7 Out of the 9,000 Passed the Riders Traffic Safety Exam

With Angkas becoming legal again, a lot of Filipinos see this as an opportunity for a job. As a matter of fact, a huge percentage of Grab users switched to Angkas because it is a lot cheaper. In addition to that, the traffic that almost all cities in the country has to offer is not becoming any better, this is why a lot of Filipinos patronize the use of motorcycles than cars.

Less than 1 percent passed the traffic safety exam for motorcycles, MCPF
This image was taken from Top Gear Philippines || TopGear.com.ph || Motorcycles in the Philippines

There is an everyday-increasing rate of motorcycles on Philippine roads and streets. Over the past few years, these numbers skyrocketed and it’s mainly because of the efficiency and the effectivity of riding motorcycles than riding cars. But that’s not a problem, right? Because these riders are educated and knowledgeable in the road, right? Are we sure about that?
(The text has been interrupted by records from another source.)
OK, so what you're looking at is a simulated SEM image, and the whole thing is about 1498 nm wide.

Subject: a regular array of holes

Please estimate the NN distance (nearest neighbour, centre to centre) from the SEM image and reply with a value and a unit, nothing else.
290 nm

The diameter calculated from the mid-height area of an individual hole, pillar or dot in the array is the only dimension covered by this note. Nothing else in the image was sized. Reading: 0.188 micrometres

Read: Smaller Lanes are Safer? MMDA Proposes Lanes to be Narrower for Safety Reasons

Are we a hundred percent sure that these riders, operating these motorcycles are knowledgeable enough to keep themselves and other motorists safe? Well, you might want to think twice on the data Top Gear Philippines were able to gather.

The Motorcycle Philippines Federation (MCPF) made a statement about motorcycle riders in the country.

As they were speaking with ABS-CBN News, Atoy Santa Cruz, President of the MCPF said that in a total of 9,000 riders who took the traffic rules exam of his agency over the past two (2) years, only seven (7) were able to pass.

I know, that sounds ridiculous, right? Out of almost the 9,000 who took it, only a mere seven (7) passed the exam or the assessment.

If we were to put that in percentage, that is less than 0.10% of the total figure. It’s quite alarming, considering the fact that there’s a total of 8.7 million private vehicles registered to the LTO for the year 2015, 4.8 million of those were motorcycles. This was based on the data submitted by the Metropolitan Manila Development Authority (MMDA).

Santa Cruz said that before the MCPF seminars which talk about road safety was when the tests were given to the riders. This is also one of the reasons why the MCPF is totally in favor or the bill filed by Senator JV Ejercito.

Read: Law That Commands Motorcycles to Have Bigger License Plates, Signed by Duterte

Senate Bill 1822, or the Mandatory Motorcycle Safety Training Program, authored by Senator JV Ejercito, aims to create passing the safety training program a mandatory thing for motorcycle riders. This is not only to prevent accidents and casualties on the roads, but also because it will educate motorcycle riders to register their vehicles and licenses accordingly to the Land Transportation Office (LTO).

Currently, this bill is pending in the committee level and they are wishing for it to become a reality. Santa Cruz told ABS-CBN News that they have been longing for this bill to be signed into law.

Matagal na naming hinahangad na matupad iyan.”

To give it to you simpler, Senate Bill 1822 requires the training program for safety as a requirement before a specific motorcycle owner successfully registers his or her motorcycle at the LTO.

So, people who won’t be able to pass it, will not be issued a registration. Therefore, that specific vehicle will not be able to roam the roads of the Philippines no matter what.

What can this bill do to our traffic?

Other than the fact that it can lessen casualties and major road accidents caused by irresponsible motorcycle drivers, it can allow our roads to become cleaner and safer to travel on.

With this bill being in place, people will be more likely to be more educated on roads; people will have more wisdom in tackling roads. Most importantly, there will be less and less casualties and accidents on roads.

Read: How Can You Verify a Plate Number Through the LTO?

As per data from the World Health Organization’s (WHO) Dr. John Juliard Go, a total of 11,264 deaths account from accidents on Philippine roads.

About a total of 5,970 or 53 percent of that complete figure were either passengers or riders of motorcycles, tricycles, and other two– or three-wheeled vehicles.

So, this really is taking a toll on the statistics of death that are found on Philippine roads. This is a figure that can greatly be improved if the knowledge and the responsibility of everyone who travels on roads and major highways are improved.

Seven passers out of 9,000 applicants is alarming enough. Everyone do hopes that the Senate Bill 1822 becomes into law so that catastrophic fatalities that happen on roads will be lessened.